Television

How Scary Is Midnight Mass, the New Netflix Show by the Creator of Haunting of Hill House?

Just because it’s made by the same writer-director doesn’t mean it has the same sorts of scares.

A photo of a bunch of white people in some sort of town park looking up in fear. Above them, a twitching meter and the words the Scaredy Scale.
Photo illustration by Slate. Photo by Eike Schroter/Netflix. 

For die-hards, no horror movie can be too scary. But for you, a wimp, the wrong one can leave you miserable. Never fear, scaredies, because Slate’s Scaredy Scale is here to help. We’ve put together a highly scientific and mostly spoiler-free system for rating new horror movies, comparing them with classics along a 10-point scale. And because not everyone is frightened by the same things—some viewers can’t stand jump scares, while others are haunted by more psychological terrors or simply can’t stomach arterial spurts—it breaks down each movie’s scares across three criteria: suspense, spookiness, and gore.

This time, the Scaredy Scale takes on Midnight Mass, the latest Netflix series from Mike Flanagan, the creator of The Haunting of Hill House and The Haunting of Bly Manor. Set in the remote fishing village of Crockett Island, located 30 miles off the U.S. coast, the series is built around the encounters between Zach Gilford’s recovering alcoholic, who has returned home after years in prison, and a charismatic Catholic priest played by Hamish Linklater, whose arrival on the island is followed by a string of strange occurrences that may be miracles—or the work of a significantly less divine presence. Will it stick in your bones or fade like a teenager’s catechism? Read on.

A chart titled “Suspense: How much will you dread the next kill or jump scare?” shows that Midnight Mass ranks a 7 in suspense, roughly the same as Jaws. Bly Manor earned the same score. The scale ranges from The Joy of Painting (0) to Alien (10).
Photo illustration by Slate

Netflix shows are rarely in a rush, but Midnight Mass takes full advantage of its seven-hour span to unveil its story slowly: It’s not until the end of the third hour that you know precisely what kind of trouble the people of Crockett Island are in. That leisurely approach gives the show time enough to establish its characters so that you actually care when bad things start happening to them, which heightens the suspense even further.

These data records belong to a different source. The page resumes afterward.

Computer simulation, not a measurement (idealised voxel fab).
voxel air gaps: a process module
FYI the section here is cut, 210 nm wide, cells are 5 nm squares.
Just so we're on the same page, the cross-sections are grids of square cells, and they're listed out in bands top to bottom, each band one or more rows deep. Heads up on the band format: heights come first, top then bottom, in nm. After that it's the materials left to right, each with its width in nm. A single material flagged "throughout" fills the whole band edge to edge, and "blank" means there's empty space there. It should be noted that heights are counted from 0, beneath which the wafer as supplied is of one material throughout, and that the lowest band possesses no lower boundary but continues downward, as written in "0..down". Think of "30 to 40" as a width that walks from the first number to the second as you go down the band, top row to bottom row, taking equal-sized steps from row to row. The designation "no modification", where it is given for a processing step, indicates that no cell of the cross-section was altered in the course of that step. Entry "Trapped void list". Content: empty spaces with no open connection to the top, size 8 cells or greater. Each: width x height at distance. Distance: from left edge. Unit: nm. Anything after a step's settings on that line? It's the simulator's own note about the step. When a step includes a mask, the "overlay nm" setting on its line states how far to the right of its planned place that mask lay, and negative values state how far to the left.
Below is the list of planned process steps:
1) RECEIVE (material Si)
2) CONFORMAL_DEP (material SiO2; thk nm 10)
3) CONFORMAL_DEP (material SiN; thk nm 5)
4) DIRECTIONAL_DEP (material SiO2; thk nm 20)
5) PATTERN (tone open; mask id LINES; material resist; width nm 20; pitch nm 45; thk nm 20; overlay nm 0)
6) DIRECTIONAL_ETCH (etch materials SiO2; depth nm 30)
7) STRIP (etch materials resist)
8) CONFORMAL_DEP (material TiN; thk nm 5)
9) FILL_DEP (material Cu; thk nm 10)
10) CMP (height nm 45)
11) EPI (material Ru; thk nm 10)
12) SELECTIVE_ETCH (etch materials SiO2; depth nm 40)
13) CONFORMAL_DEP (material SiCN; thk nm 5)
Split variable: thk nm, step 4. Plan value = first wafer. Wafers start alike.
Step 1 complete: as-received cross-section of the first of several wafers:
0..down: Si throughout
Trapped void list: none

A chart titled “Gore: the Ick Factor” shows that Midnight Mass ranks a 7 in gore, roughly the same as Jaws. Bly Manor ranked a 1, roughly the same as Paranormal Activity. The scale ranges from Singin’ in the Rain (0) to the Saw franchise (10).
Photo illustration by Slate

Without giving too much away, suffice it to say that when the blood in Midnight Mass starts flowing, it does so in earnest. Throats are slashed, heads cracked open, and so on. Also, you know the horror movie rules about how nothing bad should happen to children or pets? Midnight Mass does not play by them.

A chart titled “Spookiness: How much will it haunt you after the movie is over?” shows that Midnight Mass ranks an 8 in spookiness, roughtly the same as The Babadook. Bly Manor ranked a 9, roughly the same as The Shining. The scale ranges from The Best Exotic Marigold Hotel (0) to The Exorcist (10).
Photo illustration by Slate

Sustaining a mood is what Midnight Mass does best, often forgoing look out behind you suspense in favor of steadily rising uncanniness. It’s a movie about belief, and the perversion of it, so that when Hamish Linklater starts giving off-kilter sermons, you know something is wrong, and the inability to immediately pinpoint it just makes it more unsettling. (Add at least one full point to this score if you were raised Catholic.) The resonance with the current tide of religious extremism in the U.S. isn’t underlined, but it doesn’t need to be to make the rising tide of fanaticism in this isolated, homogenous community feel especially eerie.

Overall: This is even more subjective, depending on what kinds of scares get you the most” shows that Midnight Mass ranks as a 7 overall, roughly the same as Alien. Bly Manor ranked a 6, roughly the same as Jaws. The scale ranges from Paddington (0) to the original Texas Chain Saw Massacre (10).
Photo illustration by Slate

Midnight Mass does eventually bring the horror goods—not for nothing is the last chapter named “Revelation,” for the book of the Bible that describes the apocalypse. But the true horrors of Crockett Island aren’t supernatural, even if the forces that reveal them are. It’s all too easy to picture a hemmed-in rural community that has seen better days falling under the sway of ideas that might eventually destroy them, and that’s harder to shake than anything that goes bump in the night.